What makes Pakistan even more nervous is that India’s responses aren’t going to be similar to those it has adopted previously, unlike the Pakistan army, that has repeatedly followed the virtually the same plans every time, by using irregular forces before they launched regular troops, all led by their army officers into India. They did so in the 1947 and 1965 wars and again during the Kargil conflict. They’ve done the same all these years in J&K in the hope that the ground will be readied for their regular troops to roll in. This was a plan that was modified by Gen Zia and named Op-Topac, which Zia had unveiled just before he died. It has become Pakistan’s longest-running military operation in J&K. It aims at the annexation of the Valley through an insurgency and its radicalisation backed finally by a military invasion!

But India has stood firm and with Pakistan’s campaign floundering in recent times with India’s proactive counter-insurgency campaign, the suicide attack at Pulwama was an attack to put Pakistan’s proxies back into the narrative in J&K.

However, the Indian airstrikes on Balakot had at least two firsts to its credit. It is perhaps the first time that a nuclear-armed country has resorted to the use of airpower at targets in the territory of another nuclear-armed country. The other is the downing of a Pakistani F-16 fighter by a vintage 1960s model MiG-21 fighter. This has stunned the West and the US arms lobbies that want to push India into a deal to buy upgraded F-16s. Hence the silence or denials about the F-16s being used by Pakistan despite restrictions on their use by the US, in the face of the damning display of fallen F-16-(only)-compatible missile parts by the IAF. More importantly, India’s airstrike has blown a hole into the Pakistani article of faith, that their nuclear arsenal was both a protective shield against any Indian adventurism and the belief that their nuclear umbrella allowed them to push terrorists into India and use their so-called ‘Jihadi’ soldiers to keep India on the back foot, while their army strutted about their country as the ‘guardians of the state’. And in India, this blackmail had held out for three decades even after thousands of Kashmiris and Indian soldiers had become victims of Pakistan’s ‘proxy war’ to wrest the Kashmir valley away from India.

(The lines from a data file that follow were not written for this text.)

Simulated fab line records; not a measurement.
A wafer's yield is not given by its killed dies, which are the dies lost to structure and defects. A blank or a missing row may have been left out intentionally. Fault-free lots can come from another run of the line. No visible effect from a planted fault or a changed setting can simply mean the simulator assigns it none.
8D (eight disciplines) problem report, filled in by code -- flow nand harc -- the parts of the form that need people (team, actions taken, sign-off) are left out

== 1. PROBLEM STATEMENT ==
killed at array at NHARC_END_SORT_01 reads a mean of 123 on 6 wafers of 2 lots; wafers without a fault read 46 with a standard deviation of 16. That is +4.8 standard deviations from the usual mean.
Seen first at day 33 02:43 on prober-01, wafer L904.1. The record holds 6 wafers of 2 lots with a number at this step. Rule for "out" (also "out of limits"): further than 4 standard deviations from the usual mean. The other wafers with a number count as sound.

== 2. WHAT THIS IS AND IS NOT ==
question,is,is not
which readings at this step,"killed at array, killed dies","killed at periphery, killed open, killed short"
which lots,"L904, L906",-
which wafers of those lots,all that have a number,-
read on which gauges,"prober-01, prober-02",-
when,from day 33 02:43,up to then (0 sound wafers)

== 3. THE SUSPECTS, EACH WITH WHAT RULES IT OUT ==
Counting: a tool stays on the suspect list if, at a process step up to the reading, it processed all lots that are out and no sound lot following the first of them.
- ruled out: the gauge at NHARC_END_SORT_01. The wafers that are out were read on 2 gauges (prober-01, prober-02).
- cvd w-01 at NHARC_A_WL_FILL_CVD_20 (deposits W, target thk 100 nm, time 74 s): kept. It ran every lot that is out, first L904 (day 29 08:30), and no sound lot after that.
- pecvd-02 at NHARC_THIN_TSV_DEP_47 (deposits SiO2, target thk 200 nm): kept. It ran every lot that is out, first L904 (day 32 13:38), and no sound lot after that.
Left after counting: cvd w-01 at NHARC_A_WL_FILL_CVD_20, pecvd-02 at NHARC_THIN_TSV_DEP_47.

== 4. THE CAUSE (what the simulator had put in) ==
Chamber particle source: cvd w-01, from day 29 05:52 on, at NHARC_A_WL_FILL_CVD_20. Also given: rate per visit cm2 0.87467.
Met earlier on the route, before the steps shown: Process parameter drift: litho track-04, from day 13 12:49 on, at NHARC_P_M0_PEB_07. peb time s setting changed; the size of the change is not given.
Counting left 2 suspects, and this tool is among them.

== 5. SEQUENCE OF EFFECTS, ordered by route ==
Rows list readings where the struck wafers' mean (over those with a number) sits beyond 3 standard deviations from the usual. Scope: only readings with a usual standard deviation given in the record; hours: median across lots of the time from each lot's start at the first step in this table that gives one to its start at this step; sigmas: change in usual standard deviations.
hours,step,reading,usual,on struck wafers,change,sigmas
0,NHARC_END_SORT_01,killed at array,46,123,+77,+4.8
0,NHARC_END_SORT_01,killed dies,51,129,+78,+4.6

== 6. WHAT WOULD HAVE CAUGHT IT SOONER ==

In the mid-1980s Pakistan’s military establishment led by General Zia-ul-Haq had concluded that it was impossible for Pakistan to win a conventional war against India or even to ‘liberate’ parts of Jammu and Kashmir to fulfil their long-standing ambition to avenge their humiliation following the fall of Dhaka and the large scale surrender of the Pakistan Army before the Indian forces. The idea was that the only other way Pakistan could “do a Bangladesh” on India was to go beyond the established military narrative of fighting a conventional war like the 1965 and 1971 wars. The answer thus lay for Pakistan and its military establishment in making India bleed through cross border terrorism, and by telling India and its leadership that if India’s military response did push Pakistan into a corner, then Pakistan wouldn’t hesitate to use its neckwear bombs.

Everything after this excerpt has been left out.